How many employees have you added in this way?

We added 11 employees. That might not sound like an impressive number.

But they include people who have become essential pillars in their work areas. One example: One of the employees comes from an African country and was unemployed for a time. He handles installation work on the construction site, and it is difficult to tell him apart from an actual electrician. Now he is being trained as a specialist in an adult education program. Another employee was self-employed for a short time, dealt with health problems, and lost his job. Now, he manages construction site logistics in our office.

These people come from a range of different backgrounds. Of the 11, at least 6 or 7 are helping my company move forward. Just try to find 7 people that can do that as a mid-sized business in Munich! I don’t want to romanticize all of it; we have also had setbacks. However, the bottom line is that all of these workers have enhanced the company to a greater or lesser extent.

Was it difficult to convince your employees?

No. I am very proud of the capacity my workforce has for integration. Nationality, religion, cultural background – none of it plays a big role for our company. Overall, it only improved cohesion and identification within the company. People appreciate that we are interested in something besides just making money.

Is the model also suitable for other companies?

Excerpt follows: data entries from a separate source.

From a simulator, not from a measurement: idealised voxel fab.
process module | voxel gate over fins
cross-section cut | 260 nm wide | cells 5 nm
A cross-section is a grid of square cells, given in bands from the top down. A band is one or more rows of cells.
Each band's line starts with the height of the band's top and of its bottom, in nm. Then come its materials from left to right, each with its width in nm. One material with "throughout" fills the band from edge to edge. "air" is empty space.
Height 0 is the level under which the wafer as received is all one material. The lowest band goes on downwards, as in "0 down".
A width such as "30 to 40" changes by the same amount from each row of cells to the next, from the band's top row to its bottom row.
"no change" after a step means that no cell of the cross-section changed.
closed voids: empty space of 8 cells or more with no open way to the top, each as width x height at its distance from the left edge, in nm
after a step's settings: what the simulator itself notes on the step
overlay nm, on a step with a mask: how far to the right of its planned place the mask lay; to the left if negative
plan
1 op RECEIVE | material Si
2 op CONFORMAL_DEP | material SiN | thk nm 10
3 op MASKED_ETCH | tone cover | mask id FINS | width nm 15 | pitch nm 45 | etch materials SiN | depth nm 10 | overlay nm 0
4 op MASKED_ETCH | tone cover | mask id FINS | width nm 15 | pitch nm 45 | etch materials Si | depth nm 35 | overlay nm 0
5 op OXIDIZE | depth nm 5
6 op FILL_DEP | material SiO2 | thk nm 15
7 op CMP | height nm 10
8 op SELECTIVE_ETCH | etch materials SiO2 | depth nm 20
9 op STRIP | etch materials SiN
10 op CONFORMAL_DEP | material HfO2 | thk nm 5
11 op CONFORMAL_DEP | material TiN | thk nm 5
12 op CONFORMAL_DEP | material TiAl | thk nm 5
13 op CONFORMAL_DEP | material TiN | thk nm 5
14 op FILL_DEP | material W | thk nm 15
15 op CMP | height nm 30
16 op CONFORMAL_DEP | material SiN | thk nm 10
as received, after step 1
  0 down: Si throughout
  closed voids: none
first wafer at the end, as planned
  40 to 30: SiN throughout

My company is a prototype that works very well. I am trying to win over other companies now alongside like-minded people. This is a good, almost risk-free approach that benefits everyone involved. If a company is interested, we describe the duties in the job center and look for unemployed persons interested in doing the work. Selected individuals can then complete a trial run at the company without much bureaucratic red tape involved. If everything works out, they receive a regular employment contract. If there are going to be problems with the unemployed individuals, you can normally tell this in the first day or first week.

But this doesn’t solve the lack of trained professionals?

It’s one tool. We’re still doing everything else of course, like training and continuing education, normal recruiting, etc. We have a total fetish for specialists in Germany. At the end of the day, a lack of trained specialists isn’t the heart of the problem. The underlying problem are undone tasks.

The transformation is going to become faster and more disruptive. How many taxi drivers, radiologists, or attorneys will we need in 10 – 15 years? If a job changes or is eliminated, we can’t train these people to be specialists again. Than I already have too few people and take them for three or four years out of value creation.

We need the ability to retrain, teach, integrate, and qualify employees in a way that adds value in our everyday work. If we as a company are able to give people living with this transformation meaningful work that they enjoy, then this lessens the burden on the social state, gives people a self-determined life, and supports the labor market. Integrating unemployed people is just part of this overarching goal, and it works for other qualification levels as well.